Second, this isn't the first time you've used the term shovelware and i have no real idea what you're referring to, although some vague notions are filling my head, but unconfidently. Is this an actual term, or even an actual slang term, or is this something you've personally coined? Either way, please: Lucy, 'splain!
On another note... I forget where this came up between us, but being the impressionable lug I am, I bought myself the Showcase edition of JONAH HEX comics.
I've been reading through the stories very slowly, so curiously, I haven't even gotten to the Michael Fleisher stories which I've heard so much about.
It's pretty entertaining, but most of all I'm impressed with Tony DeZuniga's artwork! He's great!
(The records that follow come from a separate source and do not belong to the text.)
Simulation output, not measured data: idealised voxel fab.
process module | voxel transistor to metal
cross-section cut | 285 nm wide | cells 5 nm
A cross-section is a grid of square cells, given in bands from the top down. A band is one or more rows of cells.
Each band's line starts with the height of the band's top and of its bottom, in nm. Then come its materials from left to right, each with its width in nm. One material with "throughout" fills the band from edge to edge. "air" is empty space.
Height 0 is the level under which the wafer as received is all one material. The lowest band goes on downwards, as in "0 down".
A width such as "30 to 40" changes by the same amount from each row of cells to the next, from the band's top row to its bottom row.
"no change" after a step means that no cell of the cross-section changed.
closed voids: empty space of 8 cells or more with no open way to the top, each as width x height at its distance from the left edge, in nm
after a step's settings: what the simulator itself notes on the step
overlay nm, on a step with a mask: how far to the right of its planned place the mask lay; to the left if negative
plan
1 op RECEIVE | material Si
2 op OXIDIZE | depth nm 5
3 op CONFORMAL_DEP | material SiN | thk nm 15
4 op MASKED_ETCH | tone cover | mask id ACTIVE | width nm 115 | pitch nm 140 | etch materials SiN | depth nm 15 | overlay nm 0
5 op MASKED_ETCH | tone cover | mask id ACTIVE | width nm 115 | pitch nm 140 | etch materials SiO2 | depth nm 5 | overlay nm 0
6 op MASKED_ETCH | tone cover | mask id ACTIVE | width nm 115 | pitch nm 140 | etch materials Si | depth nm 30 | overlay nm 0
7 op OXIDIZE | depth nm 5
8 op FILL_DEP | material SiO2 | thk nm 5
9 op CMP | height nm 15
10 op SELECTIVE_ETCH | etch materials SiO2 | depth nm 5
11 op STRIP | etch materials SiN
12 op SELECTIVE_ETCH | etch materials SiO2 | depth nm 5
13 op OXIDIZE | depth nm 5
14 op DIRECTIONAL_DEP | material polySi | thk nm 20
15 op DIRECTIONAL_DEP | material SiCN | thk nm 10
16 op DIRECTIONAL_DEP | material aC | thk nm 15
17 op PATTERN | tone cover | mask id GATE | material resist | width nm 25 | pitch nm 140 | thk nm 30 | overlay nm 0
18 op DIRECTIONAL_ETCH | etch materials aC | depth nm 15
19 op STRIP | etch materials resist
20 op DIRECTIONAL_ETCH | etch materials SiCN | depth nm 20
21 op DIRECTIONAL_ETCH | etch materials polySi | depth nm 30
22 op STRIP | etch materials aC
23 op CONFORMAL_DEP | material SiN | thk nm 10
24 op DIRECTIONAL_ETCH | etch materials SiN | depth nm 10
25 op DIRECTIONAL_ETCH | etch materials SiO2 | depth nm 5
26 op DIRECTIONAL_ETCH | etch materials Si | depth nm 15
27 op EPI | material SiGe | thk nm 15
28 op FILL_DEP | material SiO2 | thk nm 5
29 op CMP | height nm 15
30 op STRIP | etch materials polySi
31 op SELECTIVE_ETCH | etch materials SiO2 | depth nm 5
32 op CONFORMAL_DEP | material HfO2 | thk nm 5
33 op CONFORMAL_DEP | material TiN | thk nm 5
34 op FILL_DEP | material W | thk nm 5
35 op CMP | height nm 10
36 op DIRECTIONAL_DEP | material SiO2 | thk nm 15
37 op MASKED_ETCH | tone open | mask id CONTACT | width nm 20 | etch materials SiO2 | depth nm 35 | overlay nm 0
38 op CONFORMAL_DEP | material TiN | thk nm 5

After I read some more, I'll have to do a post on my comics blog... someday.
Glad you're enjoying the Hex comics. I think a character like Hex, with that nasty face of his and his grungy, filthy settings, must have been a treat for the artist. Where else in the DC universe would somebody get to draw that much grime and squalor? Even Gotham, until recently, was the world cleanest, tidiest failed city.
Shovelware is a term I swiped from computer programming lingo. It refers to any product that sells itself on quantity rather than quality, usually a CD containing a crap-load of old, but still used programs. The term seemed like a perfect description for those "at a cost of $0.75 a movie, you can't afford not to by this set" style movie boxes.